JC,
IMHO the resonance as mentioned by Mark, and the Rydberg
matter as mentioned by Axil, are both "involved" in supplying this million
fold energy gain you require but are not the "source". I do like that you
referred to " the random atomic motion" because it is actually just that
chaotic motion of hydrogen gas when confined inside the Ni powder that
accumulates your energy in what may be our first glimpse of a Heisenberg
Uncertainty trap. Both Mill's skeletal catalyst and Rossi's nano powder form
geometries that displace larger virtual particles which lowers the total
energy density of space time in these "suppression" regions. Catalytic action
only occurs where there are openings or changes in these geometries which is
why these geometries are so critical and easily degraded. An ideal Casimir
cavity has a rather steady energy density except near the slab edges and
therefore very little catalytic action, but, if you were to corrugate the
boundaries so the energy density between them varies you would have a synthetic
catalyst [like the Haisch - Moddel prototype]. This means much care must be
taken to maintain rough grainy boundaries as the working environment but still
need to provide rapid relative motion of the hydrogen to the boundaries, This
is why Mark focused on resonance which instead of a direct current stream of
hydrogen circulation through the bulk powder equates to an alternating stream
of the hydrogen sloshing back and forth through the powder. [a static fill as
Jones Beene refers to it as opposed to a messy external path and pump assembly.

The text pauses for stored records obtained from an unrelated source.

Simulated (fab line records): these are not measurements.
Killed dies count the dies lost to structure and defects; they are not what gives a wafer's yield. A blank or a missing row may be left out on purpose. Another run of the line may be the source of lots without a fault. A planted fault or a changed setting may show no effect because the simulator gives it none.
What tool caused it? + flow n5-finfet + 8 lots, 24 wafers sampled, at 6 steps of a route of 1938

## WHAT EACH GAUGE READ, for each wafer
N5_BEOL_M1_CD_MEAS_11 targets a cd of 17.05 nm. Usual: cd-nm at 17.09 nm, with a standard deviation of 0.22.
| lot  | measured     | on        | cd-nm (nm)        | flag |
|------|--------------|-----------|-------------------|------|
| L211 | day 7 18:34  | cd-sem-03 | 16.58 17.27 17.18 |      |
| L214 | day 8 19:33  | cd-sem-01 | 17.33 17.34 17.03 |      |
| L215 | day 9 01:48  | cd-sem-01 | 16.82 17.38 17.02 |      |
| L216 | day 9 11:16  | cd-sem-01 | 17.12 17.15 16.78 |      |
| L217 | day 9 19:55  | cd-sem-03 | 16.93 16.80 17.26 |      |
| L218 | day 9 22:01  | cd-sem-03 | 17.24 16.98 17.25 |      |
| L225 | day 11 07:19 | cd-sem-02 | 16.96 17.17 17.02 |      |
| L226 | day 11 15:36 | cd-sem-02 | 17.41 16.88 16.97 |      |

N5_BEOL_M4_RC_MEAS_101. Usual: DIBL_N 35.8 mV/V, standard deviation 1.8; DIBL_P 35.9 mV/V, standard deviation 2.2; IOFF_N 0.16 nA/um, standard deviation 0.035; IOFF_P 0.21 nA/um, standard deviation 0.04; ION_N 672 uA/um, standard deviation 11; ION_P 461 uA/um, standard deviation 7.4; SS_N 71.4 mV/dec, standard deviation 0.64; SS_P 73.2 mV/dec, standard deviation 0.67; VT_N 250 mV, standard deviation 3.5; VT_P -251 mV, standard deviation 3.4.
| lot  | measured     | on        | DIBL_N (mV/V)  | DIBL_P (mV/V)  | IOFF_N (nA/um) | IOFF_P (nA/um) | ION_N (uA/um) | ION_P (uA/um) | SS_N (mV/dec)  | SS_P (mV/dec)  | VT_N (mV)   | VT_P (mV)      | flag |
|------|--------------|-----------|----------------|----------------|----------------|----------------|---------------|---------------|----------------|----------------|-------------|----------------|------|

H2 recombination has a high energy release and my posit remains that existing
heat and vigorous catalytic action can discount the energy needed to
disassociate the newly formed molecule at over unity. This requires a careful
balance of temp near disassociation, an agitator like Rossi's RF to move the
hydrogen and heat extraction to protect the geometry and cool the hydrogen back
into recombination in an endless cycle. Axil's Rydberg hydrogen and my own
inverse Rydberg hydrogen are born from the environment. Jan Naudts said the
hydrino was relativistic but didn't say how which led me to interpret Casimir
effect as relativistic. The environment makes the hydrogen appear relativistic
without the need for speed - more of a segregation where regions of reduced
density form inverse Rydberg matter while balancing regions of increased
density form Rydberg matter.
See http://www.mail-archive.com/[email protected]/msg58001.html
IOW a kind of maxwellian demon based on change in vacuum energy density that
discounts the disassociation threshold of dihydrinos but allows hydrino motion
unopposed.
Fran
From: Mark Iverson-ZeroPoint [mailto:[email protected]]
Sent: Monday, December 05, 2011 11:58 AM
To: [email protected]
Subject: EXTERNAL: RE: [Vo]:LENR Presentation by Joseph Zawodny, NASA Langley
Research Center Edit
Joshua wrote:
"So, random atomic motion representing a fraction of an eV per atom is somehow
supposed to be concentrated by a factor of much more than a million by some
resonant phenomenon."
ABSOLUTELY POSSIBLE.
You are reasoning from the physics of brute force, which is all that nuclear
physicists know. The physics of resonance can achieve the extreme energy
levels required with very small, but properly timed/oriented, inputs.
Tesla generated electrical discharges over 130 feet long when in Colorado
Springs in 1899. That represents many 10s of millions of volts when his
primary coil was operating at some very small fraction of that. He had VERY
crude materials to work with and very limited electrical equipment (much of
which he had to build). Despite the primitive resources, he was able to
generate the EXTREME voltages and currents >>> >>BECAUSE OF RESONANCE<<<<<.
Ever hear of the Tacoma Narrows Bridge?
http://www.youtube.com/watch?v=j-zczJXSxnw
For most, theory is a transparent box... those inside don't know they're
inside, or that there's even an outside!